I keep thinking that there is no perfect blend of idealism and pragmatism that serves as our cheat code. It’s just philosophies and choices with different trade offs.
We’ll be good under Frank. I have no doubt. But there’s a really obvious, basic trade off with the idea that he’s kinda attacking but adapts when needed, and it’s that he needs to be the one to get his adaptations right every single time. We played Brentford this season towards the end of our injury crisis, but still within it, and won fairly comfortably. A coach with a belief in perfecting a system can beat a coach who will adapt theirs. If the former team is clicking into gear, it either doesn’t matter what the adjustments are, or they need to be absolutely perfect to be stopping the opposition.

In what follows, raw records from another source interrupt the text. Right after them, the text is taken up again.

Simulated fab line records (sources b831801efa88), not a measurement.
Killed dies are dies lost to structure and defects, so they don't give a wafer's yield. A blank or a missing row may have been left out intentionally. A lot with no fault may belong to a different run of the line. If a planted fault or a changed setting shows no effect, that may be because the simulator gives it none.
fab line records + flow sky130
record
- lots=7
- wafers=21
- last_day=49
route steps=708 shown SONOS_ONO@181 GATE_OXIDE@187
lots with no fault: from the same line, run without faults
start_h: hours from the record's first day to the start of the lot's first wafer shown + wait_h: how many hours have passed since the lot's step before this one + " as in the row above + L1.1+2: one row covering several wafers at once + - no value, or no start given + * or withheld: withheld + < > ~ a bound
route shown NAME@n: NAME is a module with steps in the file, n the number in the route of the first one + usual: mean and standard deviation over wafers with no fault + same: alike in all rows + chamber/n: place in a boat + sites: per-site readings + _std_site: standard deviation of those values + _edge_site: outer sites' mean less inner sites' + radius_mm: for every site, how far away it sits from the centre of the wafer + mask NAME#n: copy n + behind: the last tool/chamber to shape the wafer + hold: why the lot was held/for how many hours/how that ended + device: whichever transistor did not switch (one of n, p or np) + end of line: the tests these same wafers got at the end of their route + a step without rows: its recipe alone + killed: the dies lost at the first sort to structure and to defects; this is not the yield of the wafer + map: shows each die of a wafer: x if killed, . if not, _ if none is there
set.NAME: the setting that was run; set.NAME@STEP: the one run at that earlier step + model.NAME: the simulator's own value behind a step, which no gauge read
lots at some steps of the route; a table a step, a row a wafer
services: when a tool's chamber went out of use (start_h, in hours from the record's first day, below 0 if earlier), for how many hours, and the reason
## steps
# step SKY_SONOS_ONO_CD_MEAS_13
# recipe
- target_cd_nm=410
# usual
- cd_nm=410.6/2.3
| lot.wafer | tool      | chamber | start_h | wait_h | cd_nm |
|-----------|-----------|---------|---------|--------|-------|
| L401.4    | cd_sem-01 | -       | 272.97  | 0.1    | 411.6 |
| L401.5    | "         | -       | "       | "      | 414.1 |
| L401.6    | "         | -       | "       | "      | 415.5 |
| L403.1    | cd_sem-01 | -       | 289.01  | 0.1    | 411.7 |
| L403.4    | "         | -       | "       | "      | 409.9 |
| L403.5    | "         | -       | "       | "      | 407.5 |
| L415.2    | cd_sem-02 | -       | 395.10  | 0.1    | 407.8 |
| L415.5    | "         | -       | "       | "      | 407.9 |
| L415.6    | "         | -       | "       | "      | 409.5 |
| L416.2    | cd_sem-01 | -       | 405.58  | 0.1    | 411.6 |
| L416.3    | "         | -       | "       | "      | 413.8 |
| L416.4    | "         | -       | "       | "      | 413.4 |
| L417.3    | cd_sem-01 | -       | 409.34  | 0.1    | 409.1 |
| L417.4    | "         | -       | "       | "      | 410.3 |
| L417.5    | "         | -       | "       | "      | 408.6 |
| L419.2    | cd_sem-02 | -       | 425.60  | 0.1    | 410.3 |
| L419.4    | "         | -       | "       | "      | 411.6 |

That’s the trade. There’s gonna be times we fail to break teams down because our possession game isn’t as well drilled or refined. There’s gonna be times we decide to sit on a lead and invite pressure, and end up conceding. If Frank gets his adjustments right every game, maybe we win the league. But there’s extreme likelihood is we get back into the top 6, and we (the fan base in general) end up being kinda happy but kinda frustrated with the trade offs that become apparent from his philosophy.
This is not to say that any other coach is perfect, rather they will all struggle unless given time to get their squad the way they want it, in condition, and drilled to succeed. If that happens, we see the best of the trade off balance rather than the negatives. If not, the opposite.